Judges are not supposed to engage in partisan politics; so I won’t, although I am tempted to take the muzzle off so that I may resume my rights under the First Amendment to free speech. What is most disturbing to me as a local criminal court village justice is the lack of substance being presented by candidates. To me it shows a lack of life experience and therefore, empathy for all in the justice system. Those who speak of getting “tougher” or tout themselves as “law and order” candidates, really need to take a careful look at our history.
Nixon was a “law and order” candidate who was impeached for committing “high crimes and misdemeanors.” Half of his administration went to jail and they sought a Congressional repeal of Miranda v. Arizona, 384 U.S. 436, 86 S.Ct. 1602 (1966). Nelson Rockefeller brought us his infamous Rockefeller Drug Laws, which then caused “mass incarceration” and Ronald Reagan was another “law and order” candidate who brought us the Federal Sentencing Guidelines which, until challenged in U.S. v. Booker (04-104) and U.S. v. Fanfan, supra, (04-105), 543 U.S. 220, 125 S.Ct. 738 (2005), removed the power of sentencing from federal judges and gave it to prosecutors. Fifteen years later the Supreme Court held in Booker and Fanfan that the guidelines were not mandatory. This writer and the National Association of Criminal Defense Lawyers (NACDL) were amicus curiae counsel (friends of the court) in the Supreme Court, bringing about a much needed change in our sentencing laws but up until then, there had been a huge increase in our federal prisons and the number of prisoners coming into them.
Thanks to a “law and order Congress” in the 1990s, we have mandatory minimum sentencing which ignores rehabilitation; those who may earn their way back into society and alternative sentencing programs such as drug, alcohol and community service that are more successful at curtailing recidivism than jails and cost half as much.
Governor Pataki was another “law and order” politician who brought us the death penalty later declared unconstitutional by our Court of Appeals. Death penalty cases cost more than $10 million to prosecute. We had six prisoners on death row. None were put to death and none will be.

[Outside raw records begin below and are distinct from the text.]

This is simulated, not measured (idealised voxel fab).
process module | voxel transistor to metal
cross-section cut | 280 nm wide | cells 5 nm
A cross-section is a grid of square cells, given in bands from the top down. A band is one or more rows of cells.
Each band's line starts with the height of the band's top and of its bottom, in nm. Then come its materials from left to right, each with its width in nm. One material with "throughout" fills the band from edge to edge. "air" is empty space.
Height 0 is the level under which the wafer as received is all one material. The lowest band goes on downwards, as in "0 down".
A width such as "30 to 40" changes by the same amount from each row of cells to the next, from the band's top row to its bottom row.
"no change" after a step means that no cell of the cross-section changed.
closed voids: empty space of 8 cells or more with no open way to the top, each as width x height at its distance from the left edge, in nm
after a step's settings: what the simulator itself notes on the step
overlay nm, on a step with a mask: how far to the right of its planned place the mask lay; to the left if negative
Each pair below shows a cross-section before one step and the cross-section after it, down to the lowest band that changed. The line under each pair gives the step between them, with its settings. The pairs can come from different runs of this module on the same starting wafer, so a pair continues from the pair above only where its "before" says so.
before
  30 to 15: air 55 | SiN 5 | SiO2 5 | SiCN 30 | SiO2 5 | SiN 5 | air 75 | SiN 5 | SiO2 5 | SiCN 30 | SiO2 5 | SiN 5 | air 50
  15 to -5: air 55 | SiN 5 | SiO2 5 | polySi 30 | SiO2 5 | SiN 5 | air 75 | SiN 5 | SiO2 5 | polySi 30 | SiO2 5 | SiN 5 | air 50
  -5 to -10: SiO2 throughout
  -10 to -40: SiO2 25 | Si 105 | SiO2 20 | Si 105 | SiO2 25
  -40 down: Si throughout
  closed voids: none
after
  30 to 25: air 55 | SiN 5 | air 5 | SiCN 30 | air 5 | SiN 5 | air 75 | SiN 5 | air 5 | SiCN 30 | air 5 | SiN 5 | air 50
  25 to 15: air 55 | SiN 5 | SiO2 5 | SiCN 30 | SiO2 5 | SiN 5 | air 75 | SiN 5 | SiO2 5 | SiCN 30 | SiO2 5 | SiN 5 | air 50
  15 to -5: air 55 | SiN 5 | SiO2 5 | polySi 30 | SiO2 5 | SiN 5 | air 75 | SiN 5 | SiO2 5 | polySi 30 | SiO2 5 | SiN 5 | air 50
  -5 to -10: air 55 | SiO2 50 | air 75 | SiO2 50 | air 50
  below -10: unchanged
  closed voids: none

Unfortunately we cannot join in the debates. What is clear is that we need national and statewide commissions to review and report on the many changes needed in our criminal justice system. These are monumental changes such as the revamping of our grand jury system to take exclusive control of it away from the prosecutors and implementing re-sentencing laws together with expungement statutes. These commissions would address the racial strife that we are experiencing throughout the country while at the same time preserve the Constitutional rights upon which our nation was founded.